Showing posts with label automaton. Show all posts
Showing posts with label automaton. Show all posts

Tuesday, 26 July 2011

Torschlusspanik and change

Torschlusspanik.  Now there’s a word and a half.  It’s that horrible feeling of panic one gets, the thought that the door between yourself and all of life’s opportunities has been resolutely slammed in your face.  Know that one?  Yeah, thought so.  Me too.

But, you know, it comes about when we think of life as linear – as being a straightforward progression.  It’s all too easy to think we’re failures if we don’t steadily move on in what society perceives as the Right Path; if we don’t get the better job, the bigger house, more money in the bank.  But, really, what if life weren’t a straight line?  What if it were a circle, or cycles of circles?  If you go down only in order to come up again, somewhere slightly different, with a different perspective? 

Marion Woodman says, ‘A life that is being truly lived is constantly burning away the veils of illusion, gradually revealing the essence of the individual.’  And sometimes you have to break down in order to build up.  We fear dissolution in the way we fear all change - yet change is necessary for growth. 

It need not be big changes either.  People always focus on the big stuff – on making a shed-load of money, of losing a ton of weight, of moving abroad.  But really, sometimes all you need is something small, something tiny, just to kickstart the process.  ‘The Self need not carry mountains to transform,’ says Clarissa Pinkola Estes, one of my favourite writers. ‘A little is enough. A little goes a long way. A little changes much.’ 

So, today, maybe, think about doing something different.  Just something small, out of your usual routine.  Because we can become stuck in routine, in doing the same things, day in, day out.

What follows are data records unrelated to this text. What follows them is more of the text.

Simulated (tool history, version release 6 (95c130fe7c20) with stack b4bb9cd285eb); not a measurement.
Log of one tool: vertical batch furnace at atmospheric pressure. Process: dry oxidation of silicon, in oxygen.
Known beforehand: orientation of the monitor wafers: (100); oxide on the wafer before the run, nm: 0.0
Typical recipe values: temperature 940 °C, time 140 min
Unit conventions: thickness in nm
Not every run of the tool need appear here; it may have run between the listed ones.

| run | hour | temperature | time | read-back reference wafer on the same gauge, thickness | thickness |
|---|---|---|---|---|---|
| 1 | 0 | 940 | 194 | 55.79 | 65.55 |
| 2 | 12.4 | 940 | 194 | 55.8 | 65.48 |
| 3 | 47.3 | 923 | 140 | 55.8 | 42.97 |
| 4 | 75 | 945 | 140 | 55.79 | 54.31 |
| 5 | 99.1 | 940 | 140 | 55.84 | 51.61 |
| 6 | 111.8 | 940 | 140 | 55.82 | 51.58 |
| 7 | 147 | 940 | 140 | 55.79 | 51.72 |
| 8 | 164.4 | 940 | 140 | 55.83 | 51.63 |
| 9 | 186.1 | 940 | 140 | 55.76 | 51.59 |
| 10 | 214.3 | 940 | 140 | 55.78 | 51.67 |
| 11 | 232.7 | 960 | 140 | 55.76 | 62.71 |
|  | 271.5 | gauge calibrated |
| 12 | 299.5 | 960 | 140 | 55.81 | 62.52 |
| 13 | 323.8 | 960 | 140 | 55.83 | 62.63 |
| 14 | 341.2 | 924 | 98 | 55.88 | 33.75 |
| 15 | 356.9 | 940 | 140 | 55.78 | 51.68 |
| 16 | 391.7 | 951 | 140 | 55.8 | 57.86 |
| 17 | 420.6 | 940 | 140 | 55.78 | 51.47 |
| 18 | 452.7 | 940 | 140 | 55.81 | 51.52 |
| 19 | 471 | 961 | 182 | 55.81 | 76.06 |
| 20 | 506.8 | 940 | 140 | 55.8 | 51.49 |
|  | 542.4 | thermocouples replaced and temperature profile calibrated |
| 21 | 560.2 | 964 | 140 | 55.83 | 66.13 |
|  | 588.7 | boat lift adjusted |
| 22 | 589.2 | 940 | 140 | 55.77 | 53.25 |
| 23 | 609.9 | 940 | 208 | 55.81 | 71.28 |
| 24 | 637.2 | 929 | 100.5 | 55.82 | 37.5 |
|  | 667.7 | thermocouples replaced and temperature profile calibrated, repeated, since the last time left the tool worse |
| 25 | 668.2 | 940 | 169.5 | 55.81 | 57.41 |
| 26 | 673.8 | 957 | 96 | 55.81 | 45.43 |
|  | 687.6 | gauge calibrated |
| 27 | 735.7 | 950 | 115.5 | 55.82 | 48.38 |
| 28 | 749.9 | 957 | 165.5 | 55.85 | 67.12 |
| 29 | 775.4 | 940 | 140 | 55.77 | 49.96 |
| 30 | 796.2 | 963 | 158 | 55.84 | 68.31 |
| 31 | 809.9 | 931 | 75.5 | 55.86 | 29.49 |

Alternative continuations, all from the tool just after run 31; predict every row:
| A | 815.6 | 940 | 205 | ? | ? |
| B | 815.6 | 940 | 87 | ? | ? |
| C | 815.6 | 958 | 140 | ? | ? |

I’m not saying all routine is bad.  Small children, in particular, need routine.  It keeps them feeling safe, secure. They know where their boundaries are, of space and time and emotion.  As they become teenagers, they need to test those boundaries, to flex their egos, their will.  It’s why parents should be a bit mean, a bit tough. Because, without those boundaries against which to push, to struggle, the emerging adult cannot break through his or her chrysalis.  The pearl needs the grit to grow.

But.  Once you’re a fully-grown adult, you need to beware of routines. You need to watch for the soporific trap of the everyday cuckoo clock.  It’s like my friend, Trish, the fitness instructor says – if you do the same exercise routine all the time, you won’t progress.  You’ll get stuck.  You’ll plateau.  You have to surprise yourself, catch yourself unawares.  And yeah Trish, my abs are still surprised this morning after those oblique crunches, thank you very much!

So.  Maybe today do something just a tiny bit differently.  Break the patterns.  Nothing major.  You don’t have to scare the horses.  Baby steps.  Wear something different; eat something different; go somewhere different; do something different.  In Tantra adepts shock themselves into different states of consciousness by consciously breaking taboos.  You don’t have to go that far (I’m not suggesting drinking blood or sleeping with corpses!) but keep the principle in mind.  Don’t become an automaton.  Accept the challenge of growth.